Produced and recorded by Ripley Johnson (Wooden Shjips, Moon Duo), and mixed by Chris Cohen (Captured Tracks, Deerhoof), the album finds its niche in the hazy sonic landscape of private press country and psych records, and alongside artists like Relatively Clean Rivers, Jim Sullivan, Kenny Knight, and countless other explorers of the pastoral underground.
The band was aiming to capture a timeless, natural sound, not quite of the present, past, or future, but phasing in between the consciousness of now and the stoned dream-state of the eternal. Sort of a back porch jam just as the shrooms are starting to kick in. Handmade and human, but also cosmic and transcendental. The goal is to let the music speak for itself and hopefully find a weird and wonderful audience somewhere out there.
Rose City Band cling to the notion that they’re trying to find peace, perhaps even salvation through their songs, all delivered with a beautiful sense of melancholy and endless euphoria.

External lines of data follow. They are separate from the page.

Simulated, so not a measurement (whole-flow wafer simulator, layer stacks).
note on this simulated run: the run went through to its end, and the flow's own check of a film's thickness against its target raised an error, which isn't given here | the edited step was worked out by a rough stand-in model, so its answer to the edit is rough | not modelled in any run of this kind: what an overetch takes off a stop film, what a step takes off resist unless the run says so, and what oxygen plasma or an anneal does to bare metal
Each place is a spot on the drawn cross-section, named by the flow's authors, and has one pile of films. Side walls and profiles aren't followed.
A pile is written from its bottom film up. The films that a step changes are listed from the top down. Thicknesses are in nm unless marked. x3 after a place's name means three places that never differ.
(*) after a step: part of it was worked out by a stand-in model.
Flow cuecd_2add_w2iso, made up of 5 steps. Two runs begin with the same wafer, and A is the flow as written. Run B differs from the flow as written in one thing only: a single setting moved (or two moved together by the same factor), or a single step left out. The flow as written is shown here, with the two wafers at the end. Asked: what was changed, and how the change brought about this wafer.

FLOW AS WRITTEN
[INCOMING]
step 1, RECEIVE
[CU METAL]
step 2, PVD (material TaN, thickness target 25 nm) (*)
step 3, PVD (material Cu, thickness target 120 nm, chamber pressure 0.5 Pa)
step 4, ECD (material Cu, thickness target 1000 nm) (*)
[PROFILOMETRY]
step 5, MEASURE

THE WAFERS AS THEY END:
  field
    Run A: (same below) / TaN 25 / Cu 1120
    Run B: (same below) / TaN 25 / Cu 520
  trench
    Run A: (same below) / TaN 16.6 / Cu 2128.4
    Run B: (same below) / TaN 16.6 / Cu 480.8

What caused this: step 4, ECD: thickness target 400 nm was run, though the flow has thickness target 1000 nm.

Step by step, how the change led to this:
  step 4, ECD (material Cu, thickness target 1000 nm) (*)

Folk rock with a Moon Duo infusion creating a dreamy soundscape that grips the listener and carries them away.
Traveling down the same mellow cosmic path as Wooden Shjips, yet with a bit more structure and the feel of rambling 70’s stoner rock, Rose City Band amble on in with a brilliant new offering of intoxicating slow-motion songs that drip like golden amber in the morning sun, warm and comfortable, never straying from their simple melodies of pastoral delight.